Commonwealth procurement teams advised to prepare now for judicial review scheme

By Stephen Easton

Tuesday May 30, 2017

Companies that believe they have been hard done by in Commonwealth procurement processes will be able to take their complaints to court and could receive compensation, possibly from later this year, under new legislation introduced to federal Parliament last week.

Complaints brought against agencies would have to go first to the relevant accountable authority within the public service and — unless a relevant public interest certificate had already been issued — would effectively put a halt to the procurement process in question.

Judicial reviews would be handled by the Federal Circuit Court or the Federal Court, either of which could order an injunction or award compensation where the Commonwealth Procurement Rules are found to have been breached.

“Any compensation ordered would be limited to the supplier’s reasonable costs incurred in preparing the tender and/or seeking to resolve their complaint,” said Small Business Minister Michael McCormack in Parliament. “The FCC will not be able to overturn awarded contracts.”

The legislation will not have retroactive effect, but has been drafted in order to meet obligations under international trade agreements — “the World Trade Organization Agreement on Government Procurement, to which Australia has submitted a bid to accede, and the Trans Pacific Partnership Agreement, which was signed on 4 February 2016” according to the explanatory memo.

These agreements left it up to Australian legislators to decide whether the independent complaints handling role should be given to a government agency, a new tribunal or left with the existing court system.
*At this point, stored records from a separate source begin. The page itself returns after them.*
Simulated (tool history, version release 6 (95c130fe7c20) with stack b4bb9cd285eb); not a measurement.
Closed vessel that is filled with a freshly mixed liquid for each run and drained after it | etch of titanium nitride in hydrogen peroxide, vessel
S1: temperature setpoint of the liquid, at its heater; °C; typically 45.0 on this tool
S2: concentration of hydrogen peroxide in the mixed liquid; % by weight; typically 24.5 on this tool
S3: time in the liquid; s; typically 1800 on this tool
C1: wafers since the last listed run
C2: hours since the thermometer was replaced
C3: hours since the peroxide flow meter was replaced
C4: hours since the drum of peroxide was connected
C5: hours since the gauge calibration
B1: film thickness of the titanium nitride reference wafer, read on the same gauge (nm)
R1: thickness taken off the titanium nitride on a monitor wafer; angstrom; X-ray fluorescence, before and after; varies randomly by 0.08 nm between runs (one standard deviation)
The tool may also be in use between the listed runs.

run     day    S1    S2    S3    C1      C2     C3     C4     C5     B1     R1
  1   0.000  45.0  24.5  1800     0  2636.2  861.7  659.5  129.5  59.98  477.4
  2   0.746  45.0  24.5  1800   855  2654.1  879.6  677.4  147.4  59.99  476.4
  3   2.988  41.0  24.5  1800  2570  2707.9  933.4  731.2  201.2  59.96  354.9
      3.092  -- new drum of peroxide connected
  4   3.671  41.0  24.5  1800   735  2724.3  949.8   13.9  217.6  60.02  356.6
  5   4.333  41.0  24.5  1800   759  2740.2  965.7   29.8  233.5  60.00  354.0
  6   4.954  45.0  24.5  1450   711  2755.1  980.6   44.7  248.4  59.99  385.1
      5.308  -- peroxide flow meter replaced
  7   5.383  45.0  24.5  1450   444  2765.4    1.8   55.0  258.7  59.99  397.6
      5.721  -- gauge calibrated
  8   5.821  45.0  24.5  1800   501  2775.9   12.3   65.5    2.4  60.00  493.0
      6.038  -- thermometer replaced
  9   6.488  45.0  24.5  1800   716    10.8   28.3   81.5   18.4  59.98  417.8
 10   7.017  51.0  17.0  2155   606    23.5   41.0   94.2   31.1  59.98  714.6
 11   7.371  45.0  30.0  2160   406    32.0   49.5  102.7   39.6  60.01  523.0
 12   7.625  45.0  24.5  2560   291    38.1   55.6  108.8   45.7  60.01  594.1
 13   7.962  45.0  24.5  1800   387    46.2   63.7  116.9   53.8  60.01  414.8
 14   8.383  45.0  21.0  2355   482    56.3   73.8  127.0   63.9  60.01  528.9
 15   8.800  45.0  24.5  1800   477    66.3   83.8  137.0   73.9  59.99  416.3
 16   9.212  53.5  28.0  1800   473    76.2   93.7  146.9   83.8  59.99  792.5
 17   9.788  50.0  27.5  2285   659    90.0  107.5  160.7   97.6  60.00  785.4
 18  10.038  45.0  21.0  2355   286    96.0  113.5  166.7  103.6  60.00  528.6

According to the EM, the Federal Circuit Court will give rural/regional suppliers and small to medium enterprises easy access to the new complaints system because the FCC is the only court at the federal level with a “continuous presence” outside the big cities.

Law firm Clayton Utz suggests the legislation might go to committee and predicts the new scheme it creates might take effect from late this year or early 2018. Its blog post (emphasis from original) suggests agencies should start preparing now:

“The most immediate impact will be on any procurement process which have either commenced, or are about to. The potential for delay must be factored into any procurement that could still be on foot at the commencement date and therefore potentially subject to the Act.

“In addition, agencies should be reviewing their internal procurement complaints handling and investigation practices (including any related accountable authority instructions). Ensuring that an agency’s complaints handling practices support both thorough and transparent investigation and timely and collaborative resolution of supplier complaints will, in our view, be crucial to limiting the number of applications made under the Act for injunctive relief and/or compensation.”

The new complaints scheme will cover any procurement by bodies subject to the Commonwealth Procurement Rules which exceeds or is estimated to exceed the relevant threshold where the “additional rules” apply and is not subject to existing exemptions in Australia’s trade agreements.